Using animated GIFs can bring your digital resources (such as Boom Cards™ task cards and Google Slides™ resources etc) to a whole new level! They make the content much more exciting and engaging for students.
Most of the time, GIFs are designed to run on a continuous loop – in other words, the animation repeats over and over indefinitely.
They are generally not difficult to use. They are simply a different type of image file – and you can normally just add them to your resource in the same way that you would with any other image.
However, some GIFs are not continuous. I call them Once-off GIFs.
Once-off GIFs can add a whole new dimension to your resources.
For example, you can have a dice that rolls and then lands on a particular number, a spinner that lands on a certain section, or a timer that shows a set amount of time running out.
There are so many possibilities!
But these Once-off GIFs can be tricky to use if you do not know how to make them work properly. The fact that their animations finish can cause problems if you do not know how to make sure that the animations happen when they are supposed to.
I have spent a lot of time playing around and trying to find ways to overcome obstacles that have arisen while using these GIFs – particularly when creating Boom Cards™ task cards. I wish to save you the time so that you can rather put your time and energy into creating more amazing resources!
In this guide I aim to help you to know how to make these Once-off GIFs work when making Boom Cards.
I have also added a guide to using GIFs to create animated backgrounds that you can secure into the background of resources you create with Google Slides or Microsoft PowerPoint.
I have also included links to videos that I have created to illustrate more clearly the tips I have put into this guide.
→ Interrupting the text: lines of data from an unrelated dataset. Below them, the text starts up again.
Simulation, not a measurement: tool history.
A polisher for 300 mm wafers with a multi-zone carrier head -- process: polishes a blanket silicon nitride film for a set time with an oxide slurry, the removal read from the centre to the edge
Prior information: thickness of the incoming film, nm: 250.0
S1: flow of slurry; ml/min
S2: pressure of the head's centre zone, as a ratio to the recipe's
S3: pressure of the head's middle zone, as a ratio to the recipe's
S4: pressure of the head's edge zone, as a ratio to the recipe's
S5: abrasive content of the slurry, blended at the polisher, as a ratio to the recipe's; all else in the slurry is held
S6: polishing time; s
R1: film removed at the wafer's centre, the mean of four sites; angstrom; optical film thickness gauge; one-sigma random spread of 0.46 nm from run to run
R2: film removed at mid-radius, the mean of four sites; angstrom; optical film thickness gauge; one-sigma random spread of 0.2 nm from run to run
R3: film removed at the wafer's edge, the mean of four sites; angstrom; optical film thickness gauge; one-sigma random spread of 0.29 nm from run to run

I may add to this guide if I come across new tips that I feel may be helpful to you – so be sure to download it again if there is a notification about an update.
All the tips in this guide are based on my own experimentations and observations.
They are solutions that I have figured out that seem to work.
However, I am not basing these tips on any knowledge of the programming of the different platforms.
I do not claim to be an expert on the platforms or to have any control over how they work.
I have simply found ways around obstacles that have presented themselves on these platforms.